# Union Pride



## Next72969 (Dec 9, 2012)

120/208 said:


> Union Thugs. http://www.foxnews.com/us/2014/02/20/philadelphia-union-indicted-in-12-quaker-house-arson/


 thread floating around about this already


----------



## uconduit (Jun 6, 2012)

Union membership has fallen 70% since the early 1980s. If unions were so bad middle class America would be better now than it was 30 years ago. 

The war against unions is a war against the middle class. Only a business owner, a rich person, or a fool can truly hate unions. Business owners do not want loss of control over their own affairs, their own facilities, and the don't want people telling them how to deal with their own employees -- the people they pay with their own money. Rich people are rich because they are ambitious, they aren't willing to leave money "on the table". Any rich person worth his caviar and champagne will take as much money as they can get. They don't necessarily want janitors and garbage men to have less money in life. They just don't care because it's none of their business, they don't necessarily care where the money comes from they just want more. The rich employ people to keep them rich. They buy news organizations and politicians. Those people dedicate their lives to discredit unions. They trick people into believing that unionism is bad. They accept the lies so blindly, so willingly that some of them have even began calling it "cool aid" though few realize that they are the only ones actually "drinking" it. 

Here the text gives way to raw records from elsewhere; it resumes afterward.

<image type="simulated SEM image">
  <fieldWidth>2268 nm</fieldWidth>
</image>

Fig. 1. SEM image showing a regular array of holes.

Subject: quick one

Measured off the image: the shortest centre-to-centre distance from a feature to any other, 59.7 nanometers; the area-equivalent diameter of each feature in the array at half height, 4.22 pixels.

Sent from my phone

If you are an American you cannot escape the management-labor issue. If you are a worker you provide your body, talents, dedication in exchange for money. A firm exists to make profit. Some firms require labor to make profit. The less expense paid for labor the more profit there is for a firm. Firms want to pay workers zero because that worker is most "efficient". Firms are not stupid, stupid businessmen run their organizations straight into the ground, smart businesses survive. If they are good enough they make rich people out of a few. Unions and Democrats threaten the power of businesses to dictate the lowest possible wages, worst working conditions, and lowest tax burden. It's just not in the best interests for the rich or for businesses to have to share the wealth any more than they have to .


----------



## brian john (Mar 11, 2007)

uconduit said:


> Union membership has fallen 70% since the early 1980s. If unions were so bad middle class America would be better now than it was 30 years ago.
> .


 Part of the war against unions was maintained by union ideal or union actions against open shops in lieu of courting non-union employees, they worked against them. Was it a large part of the union membership NO, but many turned their backs on the few that fermented problems.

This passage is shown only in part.